I don’t believe in the existence of God, at least not in the form God is portrayed and worshipped in this world. However, I don’t think I follow the exact definition of an atheist.

I was born in a Hindu family which believed in the existence of gods and followed rituals common to Hinduism. My mother is very vocal about her belief in God, about how God watches all our actions and gives us rewards or punishments accordingly. My father was not fond of displaying his beliefs, but he was a believer alright. Thankfully there wasn’t much of the baseless superstitions.
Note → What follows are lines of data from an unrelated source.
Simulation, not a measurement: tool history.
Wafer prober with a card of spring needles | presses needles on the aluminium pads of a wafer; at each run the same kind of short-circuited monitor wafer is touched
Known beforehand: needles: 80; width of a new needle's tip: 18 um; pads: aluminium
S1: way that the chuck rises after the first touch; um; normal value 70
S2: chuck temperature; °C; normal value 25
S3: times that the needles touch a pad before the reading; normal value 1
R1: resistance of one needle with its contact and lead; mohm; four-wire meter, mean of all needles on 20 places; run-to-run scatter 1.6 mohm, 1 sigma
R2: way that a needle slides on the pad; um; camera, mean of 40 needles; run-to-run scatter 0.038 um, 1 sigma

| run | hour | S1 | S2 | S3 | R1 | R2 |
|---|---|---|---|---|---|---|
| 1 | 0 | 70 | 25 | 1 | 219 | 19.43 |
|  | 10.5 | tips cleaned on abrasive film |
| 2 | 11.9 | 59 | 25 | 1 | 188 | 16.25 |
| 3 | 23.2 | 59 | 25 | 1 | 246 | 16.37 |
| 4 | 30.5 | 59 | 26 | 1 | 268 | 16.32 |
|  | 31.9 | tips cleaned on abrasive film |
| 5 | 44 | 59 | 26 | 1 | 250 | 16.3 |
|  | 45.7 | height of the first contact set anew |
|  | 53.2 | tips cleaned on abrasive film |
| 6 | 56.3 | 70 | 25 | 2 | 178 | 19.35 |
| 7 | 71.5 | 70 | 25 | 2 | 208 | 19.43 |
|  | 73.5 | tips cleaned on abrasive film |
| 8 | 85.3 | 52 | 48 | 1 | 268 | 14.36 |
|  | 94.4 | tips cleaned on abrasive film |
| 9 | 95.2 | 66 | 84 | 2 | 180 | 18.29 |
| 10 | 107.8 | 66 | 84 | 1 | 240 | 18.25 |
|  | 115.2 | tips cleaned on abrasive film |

Hence naturally I was also brought up to be religious. I was made to pray regularly and be fearful of God. Notice I’m saying “I was made”, because I remember my then self to be confused about religion and God. I was told to do good deeds to get rewarded, and if I did anything bad I would be punished. As a small kid threatened about an invisible overwhelming presence called God, I obviously never tried to cross the path. And after some time, I had been habituated, and believed in what I was taught. But my suspicions never really left.

When I grew up a little, these suspicions resurfaced. At this point, I used to pray only when I needed something — like good marks in tests or a win for my favourite. And the prayers were always something like this

God, please give me good marks in the exams. I will be a good boy and I will study without any mischief.

I wondered whether I was praying or trying to strike a deal with God. I see devotees offering various stuff — starting from milk, clothes, fruits, valuables to even animal sacrifice in extreme cases — praying for the desired outcome. It was then that I understood that the existing system of religion is just a business model(a quite successful one). My faith started fading. But even then God was part of my support system. I prayed when I was down, barring making offerings.

Then came 11th grade. I was preparing for college, but I was going through a bad phase. I was failing myself, and I was always finding someone to blame. When I had hit rock bottom, I found my Physics and Math tutors by my side. They counselled me, and taught me to look at the world differently.

I understood how I can either spend the days cursing everyone, or making the most of what I have. I realised that whatever happens, I am responsible for it. If something bad happened to me through a different person, there must be something I had done which led to the outcome. Hence, whatever happens with me, is an outcome of my actions. Thus if I want something to go my way, I have the responsibility of making the right choices. In short, I myself am responsible for every detail in my life.

My Math tutor also taught me how the world is governed by the simplest of Math concepts(a story for some other day). I found a completely new perspective, one which is ruled by simple rules of science without any confusion, one which has a logical answer to every why and how.

Thus I didn’t find any more reason to stick to the confusing faith, or have an unexplained belief in God, whose existence itself is not proved.

There is, however, one question whose answer I am yet to find. Every event that occurs on earth, has a million other possible outcomes — for example, the bus I take daily might have an accident. What determines which one of the million possible paths is taken?

Believers like to make God the authority responsible for this decision. Some atheists call this luck, while many devote this to “powers of higher dimensions”. I choose not to jump any conclusions, and hope I will find the answer to this as well while learning more and more.